Saag Paneer (Tofu)

Saag Paneer (Tofu)

Indian food is probably my very favorite cuisine.  People that know me always joke that I could eat it every day and I think I actually could.  The spices and ingredients come together in such a flavorful and powerful way that the word that comes to mind is nourishing.  Between the rich coconut milk and spicy curry powders, the sweet cardamom and warming cinnamon, it’s a food that warms your body from the inside out.  To add to that point, Indian food is very nourishing for the body and brain because of spices like turmeric and cayenne pepper that help to combat inflammation and rev your metabolism.

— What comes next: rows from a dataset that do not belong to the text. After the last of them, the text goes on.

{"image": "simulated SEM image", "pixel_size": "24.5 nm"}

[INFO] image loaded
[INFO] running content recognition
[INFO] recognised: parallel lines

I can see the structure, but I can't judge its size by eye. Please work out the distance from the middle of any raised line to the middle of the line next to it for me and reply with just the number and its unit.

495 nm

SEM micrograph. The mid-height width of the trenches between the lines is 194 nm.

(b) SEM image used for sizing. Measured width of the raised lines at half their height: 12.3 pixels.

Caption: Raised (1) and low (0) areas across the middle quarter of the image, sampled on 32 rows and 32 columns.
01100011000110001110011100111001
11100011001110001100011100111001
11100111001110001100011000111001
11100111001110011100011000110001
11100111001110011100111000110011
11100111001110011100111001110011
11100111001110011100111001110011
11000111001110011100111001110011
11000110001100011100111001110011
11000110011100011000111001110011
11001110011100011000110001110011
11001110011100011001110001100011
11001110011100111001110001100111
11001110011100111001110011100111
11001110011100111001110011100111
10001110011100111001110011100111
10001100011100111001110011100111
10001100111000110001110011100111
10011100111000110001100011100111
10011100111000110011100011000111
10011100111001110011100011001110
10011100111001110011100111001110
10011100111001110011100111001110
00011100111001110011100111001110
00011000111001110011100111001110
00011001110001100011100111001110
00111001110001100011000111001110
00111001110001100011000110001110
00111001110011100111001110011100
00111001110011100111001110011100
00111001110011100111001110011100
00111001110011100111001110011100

Saag Paneer is a classic dish that most people who enjoy Indian food are familiar with.  It’s pureed and spiced spinach with cubes of Paneer, a relatively healthy Indian cheese.  Firm tofu can be used as an alternative to paneer, as it can be difficult to find.  This dish is healthy and hearty and will keep you full, all while giving you your daily serving of greens.  Feel free to enjoy it with rice or naan to round out the meal!

Servings: 2

Prep Time: 30 minutes, 20 minutes inactive

Cook Time: 20 minutes


  • 2 tbsp ghee
  • a package firm, non-GMO tofu
  • 1 lb fresh spinach
  • 2 shallots, finely diced
  • 1 tbsp ginger, minced
  • 1 clove of garlic, pressed
  • 1 tsp ground coriander
  • 1/2 tsp garam masala
  • 1/2 tsp ground cumin
  • 1/2 tsp cayenne pepper
  • 6-8 tbsp water
  • 1/4 cup coconut milk
  • salt and pepper to taste


  1. Cut tofu into cubes and place paper towels underneath and on top of tofu.  Put a book, magazine, or something heavy on top of tofu and let sit for 20 minutes to help get water out of the tofu.
  2. Heat sauté pan to medium-high and add one tablespoon of ghee to pan.  Once hot, add tofu to pan and fry for about 10 minutes until brown on all sides. Take tofu off heat and set aside.
  3. Boil a pot of water and add spinach.  Wait until spinach is fully wilted, about 3 minutes, and strain water out.  Add spinach to blender and blend well.  Set aside.
  4. Heat same sauté pan used for tofu to medium and add one tablespoon ghee. Add in shallots and sauté until browned, 2-3 minutes.  Add in ginger and garlic and sauté for 1 minute.  Be sure not to let garlic burn!
  5. Add in spices and toast for one minute.  Add in blended spinach.  Add in water, starting with 4 tablespoons, continuing to add more until desired consistency is achieved.  Bring to a boil and let simmer for a couple of minutes.
  6. Add in tofu and stir in coconut milk.  Serve immediately and enjoy!